Unlike Colombia, Venezuela refuses to cooperate with the United States to combat narcotics trafficking. The country’s attorney general admits the National Guard and the intelligence service both have ties to drug traffickers, along with civilian airport employees (NPR). The border area, which Colombian officials have trouble monitoring due to its difficult terrain, is a “breeding ground for crime and violence,” according to an International Crisis Group report on drug trafficking in Latin America. The U.S. State Department blames Venezuela for not doing its part to fight corruption and trafficking in the region. Caracas suspended cooperation with the U.S. Drug Enforcement Administration in 2005. Since then, drug seizures have dropped from thirty-five to forty metric tons in 2005 to between twenty and twenty-five metric tons in 2006, according to the 2008 International Narcotics Control Strategy Report. “We remain open to working with Venezuela on this issue,” said David T. Johnson, assistant secretary for international narcotics and law enforcement affairs, in February 2008. “But we have thus far not had a willing partner.”

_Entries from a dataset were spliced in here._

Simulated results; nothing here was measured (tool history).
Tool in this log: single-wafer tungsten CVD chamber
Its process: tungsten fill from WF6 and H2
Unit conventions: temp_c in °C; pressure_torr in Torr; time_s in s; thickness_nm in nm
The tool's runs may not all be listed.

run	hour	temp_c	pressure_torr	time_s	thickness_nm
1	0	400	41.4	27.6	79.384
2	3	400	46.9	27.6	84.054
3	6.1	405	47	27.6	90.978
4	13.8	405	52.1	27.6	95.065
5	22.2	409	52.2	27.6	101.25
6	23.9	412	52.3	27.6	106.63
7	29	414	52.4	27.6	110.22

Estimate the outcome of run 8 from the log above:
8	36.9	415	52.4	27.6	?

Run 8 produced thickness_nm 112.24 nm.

Venezuela counters that it is making ample effort to control the drugs trade burgeoning within its borders. It destroyed over one hundred air strips near the Colombian border this year, and is installing radar stations that will allow Venezuelan authorities to track unauthorized flights from Colombia (WashPost). Experts say these efforts are designed to counter U.S. accusations, but also address domestic concerns about growing crime rates. According to Venezuela’s El Universal, there were 710 murders in Caracas in the first three months of 2008, compared to 621 during the same period last year. The Venezuelan government stopped releasing official homicide rates in 2003, but security website Stratfor suggests Caracas is among the most dangerous cities in the world, with a homicide rate more than double that of Detroit. Experts say much of this violence is drug related. The Venezuela-Colombia border, meanwhile, is a haven for guerrilla groups such as FARC and the ELN.
Alleged ties between the Venezuelan government and the FARC have further heightened U.S. concerns. The Colombian government claims it has evidence, obtained from the laptop of a FARC rebel killed in Ecuador, that Venezuela offered financial support to guerrilla group. The German magazine Spiegel reports that Caracas apparently promised FARC arms as well as a stake in Venezuela’s oil industry. As a Washington Post editorial notes, if these allegations prove to be true, the U.S. State Department will have more than enough evidence to add Venezuela to a list of state sponsors of terrorism. Such a designation would trigger automatic sanctions and could affect U.S. imports of Venezuelan oil (Bloomberg).